The Fall of the Mutants was a 1987 event in which significant changes were applied to what were then Marvel’s only mutant titles. This occurred over three issues of New Mutants, X-Factor and X-Men, and Marvel’s editorial department deserve some credit for ensuring these were changes with long term ramifications, not just Wolverine getting a new costume.

Expensive, oversize Omnibus editions are targeted at you if you thrilled to the content as a kid, and are now in your forties with a large disposable income. If you fit that profile, Marvel have done you proud by adding over a dozen preceding issues to the core ‘Fall of the Mutants’ three-parters, and backing that up with dips into titles where either X-Factor paid a visit (Fantastic Four, Hulk, Power Pack) or the machinations of Apocalypse are having an effect (Captain America, Daredevil).

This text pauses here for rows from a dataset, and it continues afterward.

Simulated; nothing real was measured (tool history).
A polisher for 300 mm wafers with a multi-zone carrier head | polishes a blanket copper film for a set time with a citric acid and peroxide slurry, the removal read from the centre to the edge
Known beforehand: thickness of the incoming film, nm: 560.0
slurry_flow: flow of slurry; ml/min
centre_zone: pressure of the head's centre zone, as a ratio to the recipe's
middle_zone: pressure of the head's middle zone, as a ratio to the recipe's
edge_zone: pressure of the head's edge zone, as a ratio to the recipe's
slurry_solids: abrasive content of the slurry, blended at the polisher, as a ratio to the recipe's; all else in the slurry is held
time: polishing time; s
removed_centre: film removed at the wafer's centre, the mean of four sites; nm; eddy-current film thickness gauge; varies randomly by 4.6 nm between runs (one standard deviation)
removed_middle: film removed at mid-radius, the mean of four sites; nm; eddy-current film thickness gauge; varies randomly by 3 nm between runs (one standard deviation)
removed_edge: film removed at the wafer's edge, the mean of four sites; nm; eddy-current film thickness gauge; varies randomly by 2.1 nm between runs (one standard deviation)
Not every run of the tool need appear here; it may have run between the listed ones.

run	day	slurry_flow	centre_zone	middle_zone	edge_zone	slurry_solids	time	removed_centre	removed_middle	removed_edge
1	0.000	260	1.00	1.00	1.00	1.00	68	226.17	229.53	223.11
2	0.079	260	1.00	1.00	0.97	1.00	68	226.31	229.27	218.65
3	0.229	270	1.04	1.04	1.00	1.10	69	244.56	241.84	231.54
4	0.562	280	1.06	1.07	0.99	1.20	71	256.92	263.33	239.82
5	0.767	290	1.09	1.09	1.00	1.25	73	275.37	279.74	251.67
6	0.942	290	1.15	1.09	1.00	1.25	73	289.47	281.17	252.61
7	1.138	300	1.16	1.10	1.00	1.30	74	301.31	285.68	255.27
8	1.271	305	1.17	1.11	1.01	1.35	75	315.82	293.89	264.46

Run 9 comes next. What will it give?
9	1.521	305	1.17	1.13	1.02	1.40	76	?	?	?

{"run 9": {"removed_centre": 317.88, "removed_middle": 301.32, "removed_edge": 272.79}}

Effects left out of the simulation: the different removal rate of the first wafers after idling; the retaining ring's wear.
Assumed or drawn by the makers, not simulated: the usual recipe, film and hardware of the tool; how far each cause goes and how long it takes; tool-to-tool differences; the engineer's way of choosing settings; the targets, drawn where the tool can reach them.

Louise Simonson writes more of the content than any other writer, handling the X-Factor, New Mutants and Power Pack contributions. The plots are good, ambitious, and sometimes still surprising, but she writes in the style of the time, with characters constantly explaining themselves, assessing each other and keeping the audience informed. It’s strained, and while intended as super-realistic in getting under someone’s skin, it’s now anything but. Walt Simonson draws the X-Factor story efficiently without great leaps into the amazing that he’s provided elsewhere, while Bret Blevins (sample spread left) on the New Mutants is very good bar some sometimes very strained expressions and strange proportions. June Brigman also supplies an attractively elegant New Mutants chapter. Their story revolves around the almost surreal Bird Brain, and is the best of the book.

Chris Claremont and Marc Silvestri produce the X-Men content, and that writing’s also very much of its era, not reading well today. Again, the plotting has its moments, with Storm needing to regain her powers and put things right with Forge, having already made quite the surprising suggestion as to the X-Men’s future. There’s also an infallible prophecy that they’ll die, and Claremont takes the easy route in resolving that. Artistically it’s interesting to see Silvestri (sample spread right) take steps toward what became his signature style, as by his final issue he’s begun to thin and stretch his figures. Todd McFarlane on the three Hulk chapters is also progressing his style, not yet hyper-exaggerated, and Peter David’s scripts make these the best of the associated material, although Ann Nocenti and John Romita Jr’s Daredevil story also works well. Don’t get your hopes up for Captain America or the Fantastic Four.

Overall, you have to have thrilled to the content at the time to want The Fall of the Mutants Omnibus. Any present day X-Men fan will view it as a prehistoric artefact.

At a list prince a cent shy of $100 the expectation should be that any minor sloppiness has been caught in production. Articles synopsise events leading up to the first reprinted issue of three titles, each of them riddled with typos and errors. Originally the covers to the core Fall of the Mutants issues formed a tryptich, and the New Mutants one in particular is badly joined together. These obviously aren’t deal killers, but disappointing nonetheless.

If you want to read the story, easier on the pocket versions are available. The core nine chapters over three titles were published in a 2002 paperback The Fall of the Mutants, and this expanded edition has since been split over two trade editions, logically enough, volume one and volume two.